Back in 2020, the Chelsea-based poet and artist Daisy Constance May Shields commissioned Fine Cell Work to produce a series of tapestries to recreate her typewritten poems.
The finished works were recently exhibited on Kings Road, London. Part of a group show, Instinct, curated by Tilo Kaiser, the vast industrial venue made for a fitting backdrop to these large-scale tapestries. Each piece is comprised of up to 162 hours of hand-stitching, produced over a 13-month period by stitchers in British prisons, and interlined in red church altar linen, enshrining the beauty of this unique partnership.
The poems themselves takes as their subject 'great lives', drawing on letters and historical archives, weaving together fragments and voices from the past to reveal brief glimpses into personal histories, challenging our assumptions around greatness, legacy and mental health.
Daisy says: "An artist friend of mine recommended the talents of Fine Cell Work, which lends new layers of meaning to my poems, whilst also celebrating exceptional craftsmanship and in some mysterious sense, our shared humanity.
Scale lends magic and I was captivated by the idea of blowing up my small paper poems into pieces that could fill a wall. I wanted to fill the letters and words with power and needed the finest museum quality stitching to intensify the black ink lettering of my typewriter, a 1910 Corona that has been on the fields of battle and used in my family for over a century. The typewriter lends itself to Tippex and error both of which I like.
My poetry and song-writing are inextricably linked and I often feel I am ‘catching’ poems and songs rather than consciously writing them, or as Rimbaud called it, stealing fire."
The two pieces exhibited at Instinct, 'The Desert Has You' and 'Sroetem Ekil Ezalb' are inspired respectively by the life and death of Victorian explorer, mountaineer and diplomat Gertrude Bell, and Welsh poet Dylan Thomas, both of whom had periods of living and working in Chelsea.
These almost totemic-like objects raise more questions than they answer, inviting reflections on the nature of worth, myth-making and criminality, while celebrating the outstanding craftsmanship of Fine Cell Work's stitchers.

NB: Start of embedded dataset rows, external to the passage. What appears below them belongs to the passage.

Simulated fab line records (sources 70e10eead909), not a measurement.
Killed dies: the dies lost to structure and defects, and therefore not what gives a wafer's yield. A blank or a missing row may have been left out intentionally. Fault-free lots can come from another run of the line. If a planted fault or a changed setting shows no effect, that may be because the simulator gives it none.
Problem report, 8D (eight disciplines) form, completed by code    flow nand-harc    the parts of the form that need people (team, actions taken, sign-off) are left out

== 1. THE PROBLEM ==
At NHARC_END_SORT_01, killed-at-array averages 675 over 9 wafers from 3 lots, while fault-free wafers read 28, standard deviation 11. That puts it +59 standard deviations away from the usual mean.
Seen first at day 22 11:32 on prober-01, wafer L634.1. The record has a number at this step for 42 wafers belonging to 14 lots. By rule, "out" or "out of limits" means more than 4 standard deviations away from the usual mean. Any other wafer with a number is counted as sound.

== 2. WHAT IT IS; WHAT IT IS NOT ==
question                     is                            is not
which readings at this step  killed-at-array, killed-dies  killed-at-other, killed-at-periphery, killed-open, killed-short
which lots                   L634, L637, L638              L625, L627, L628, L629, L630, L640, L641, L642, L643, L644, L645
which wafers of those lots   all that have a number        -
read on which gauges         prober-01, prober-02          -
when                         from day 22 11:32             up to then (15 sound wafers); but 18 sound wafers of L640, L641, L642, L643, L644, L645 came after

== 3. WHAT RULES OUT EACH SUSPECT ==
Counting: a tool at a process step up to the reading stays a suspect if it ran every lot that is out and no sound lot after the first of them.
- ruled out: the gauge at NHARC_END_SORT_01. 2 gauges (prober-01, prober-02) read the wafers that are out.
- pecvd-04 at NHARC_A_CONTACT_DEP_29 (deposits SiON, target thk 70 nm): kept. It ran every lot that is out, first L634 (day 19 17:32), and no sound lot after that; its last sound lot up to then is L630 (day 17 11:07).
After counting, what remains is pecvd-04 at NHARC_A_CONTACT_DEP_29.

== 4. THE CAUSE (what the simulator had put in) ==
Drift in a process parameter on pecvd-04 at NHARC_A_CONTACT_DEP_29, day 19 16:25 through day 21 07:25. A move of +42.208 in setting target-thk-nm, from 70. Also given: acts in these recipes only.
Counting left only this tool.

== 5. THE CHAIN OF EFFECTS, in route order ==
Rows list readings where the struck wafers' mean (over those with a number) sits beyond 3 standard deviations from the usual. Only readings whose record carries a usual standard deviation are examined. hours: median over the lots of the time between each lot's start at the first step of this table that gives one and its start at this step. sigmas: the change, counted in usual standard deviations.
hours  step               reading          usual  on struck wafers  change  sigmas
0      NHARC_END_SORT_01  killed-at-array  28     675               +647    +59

On the finished tapestries, Daisy says:
"It was a spell-binding experience to see my embroidered ‘portraits in poetry’ project brought together for the first time at Instinct. I’m touched by the emotion they provoked. I hope the spirit of the poems and art we have collectively shown there will set the tone for a bright future!"
Daisy's one-off works of art are available to purchase, with 25% of the proceeds of each sale being generously donated back to Fine Cell Work to support our work with prisoners and prison leavers.